But the real feat was when CBP found a way to speed up the photo matching process. “As soon as a passenger checks in with the airline, the airline tells us who is getting on the plane. At that point, we find all the photographs we have of the people on the flight and we pool them, and then segment them into individual photo galleries for each passenger,” said Wagner. “If there are 300 people on the flight, we find every photograph we have of those 300 people. Generally, that means we will have about 1,500 pictures because we have multiple photos of each passenger.”
Then, as the passenger boards the flight, he or she has his or her picture taken. That photo is compared to his or her individual gallery of photos rather than comparing it to a billion photos that are in DHS’s biometric database. “The matching is done in realtime because it’s a small file and it’s accurate,” said Wagner.

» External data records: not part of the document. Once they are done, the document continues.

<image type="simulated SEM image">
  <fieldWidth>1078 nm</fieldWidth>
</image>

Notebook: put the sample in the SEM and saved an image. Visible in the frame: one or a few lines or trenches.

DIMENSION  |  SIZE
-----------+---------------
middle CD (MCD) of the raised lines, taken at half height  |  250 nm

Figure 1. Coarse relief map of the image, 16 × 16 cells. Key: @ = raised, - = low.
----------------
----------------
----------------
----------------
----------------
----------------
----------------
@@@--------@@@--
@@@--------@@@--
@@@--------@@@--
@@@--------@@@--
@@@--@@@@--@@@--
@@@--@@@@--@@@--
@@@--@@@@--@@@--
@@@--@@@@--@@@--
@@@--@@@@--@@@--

The Atlanta pilot also was designed with certain parameters. “We did not want to add another layer onto the travel process,” said Wagner. “We told our stakeholders, ‘We want to design something that fits within your existing operations and infrastructure. We’re trying to make things easier for travelers. We don’t want to add additional steps or processes.’”
Strong partnership
In a discussion with Delta Air Lines, Wagner asked if the airline would be interested in participating in a biometric pilot. “We have a very strong, longstanding, collaborative relationship with CBP,” said Jason Hausner, Delta Air Lines’ director of passenger facilitation. “Normally, when they approach us to do something, we’re in. We like to be in on the front end to provide our expertise and help shape things.”
Delta also had a long range vision of using biometrics for its own operational purposes. “When we heard the proposal from CBP to test biometric exit technology, it resonated with us because one of the elements we were looking at is biometric boarding,” said Hausner.
In February 2016, Delta met with CBP to develop a project plan and decided to test a flight from Atlanta to Tokyo, Japan. The pilot, which began in June, was successful, so by September, CBP decided to test another flight. This time the flight was to Mexico City. “As a further test to the technology, we chose a flight with a different demographic to ensure the matching capability was still successful,” said Kevin Pfeifer, CBP’s assistant port director of tactical operations at the port of Atlanta.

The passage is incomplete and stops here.